Boston Public Schools Won’t Change Start Times in 2018

The decision comes after parents said the new schedule would be a disruption.


Photograph by Ken Richardson for “Power Lunch: Tommy Chang

After backlash from parents who said the move would be too disruptive, Boston Public Schools will undo a controversial start time change that would have had high schoolers begin classes later, and younger students arrive at school earlier in the morning.

In a letter to parents on Friday, Superintendent Tommy Chang wrote that he had decided not to implement the schedule change, which had been intended to improve older students’ performance by better conforming to their natural sleep schedules. It would also have required younger students to start class as early as 7:15 a.m. and leave as early as 1:15 p.m.

The Boston School Committee voted unanimously to adopt the altered schedule, effective at the start of the next school year, on December 6. After parents protested, BPS held hearings in Boston neighborhoods, and got an earful.

Chang said he heard the complaints, which also came from city councilors and groups like the NAACP and Lawyers’ Committee for Civil Rights and Economic Justice, who said the change would disrupt jobs, require families to pay more in childcare, and be too much of a strain on younger students.

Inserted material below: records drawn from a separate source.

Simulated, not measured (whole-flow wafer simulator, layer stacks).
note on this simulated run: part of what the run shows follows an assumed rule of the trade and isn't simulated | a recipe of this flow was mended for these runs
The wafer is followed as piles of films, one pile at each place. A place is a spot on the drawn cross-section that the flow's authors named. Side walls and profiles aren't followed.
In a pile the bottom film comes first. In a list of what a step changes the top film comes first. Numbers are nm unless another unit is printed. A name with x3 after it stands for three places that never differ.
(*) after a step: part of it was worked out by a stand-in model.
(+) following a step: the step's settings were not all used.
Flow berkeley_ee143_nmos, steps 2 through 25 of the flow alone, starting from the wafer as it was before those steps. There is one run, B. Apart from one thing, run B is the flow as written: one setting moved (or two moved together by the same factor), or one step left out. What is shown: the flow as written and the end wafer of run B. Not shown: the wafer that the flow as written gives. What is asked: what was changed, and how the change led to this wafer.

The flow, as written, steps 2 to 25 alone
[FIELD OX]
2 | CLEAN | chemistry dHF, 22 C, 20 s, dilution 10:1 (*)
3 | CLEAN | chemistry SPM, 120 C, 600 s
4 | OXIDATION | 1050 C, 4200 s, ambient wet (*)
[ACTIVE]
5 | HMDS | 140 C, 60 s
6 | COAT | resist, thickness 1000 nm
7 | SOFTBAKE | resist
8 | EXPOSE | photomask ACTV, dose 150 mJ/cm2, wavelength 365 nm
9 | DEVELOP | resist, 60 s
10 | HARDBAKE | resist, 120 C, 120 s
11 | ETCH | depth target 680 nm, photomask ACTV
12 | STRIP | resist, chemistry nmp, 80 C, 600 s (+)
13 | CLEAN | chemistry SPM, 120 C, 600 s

“It’s clear that while the new schedules achieve our goal of improving academic outcomes for students of all ages, the dramatic shifts to some school start times caused a more significant disruption to family schedules than we intended,” Chang wrote. “As Superintendent of Boston Public Schools, I am deeply committed to joining together with the broader community to get this right. That is why I have decided not to implement the new start and end times for the next school year.”

He said BPS would continue studying the issue and come up with another plan to reform school start times in the future, in collaboration with parents.

“We must share a collaborative spirit, and work together to find solutions to repair the institutional inequities that persist,” he wrote.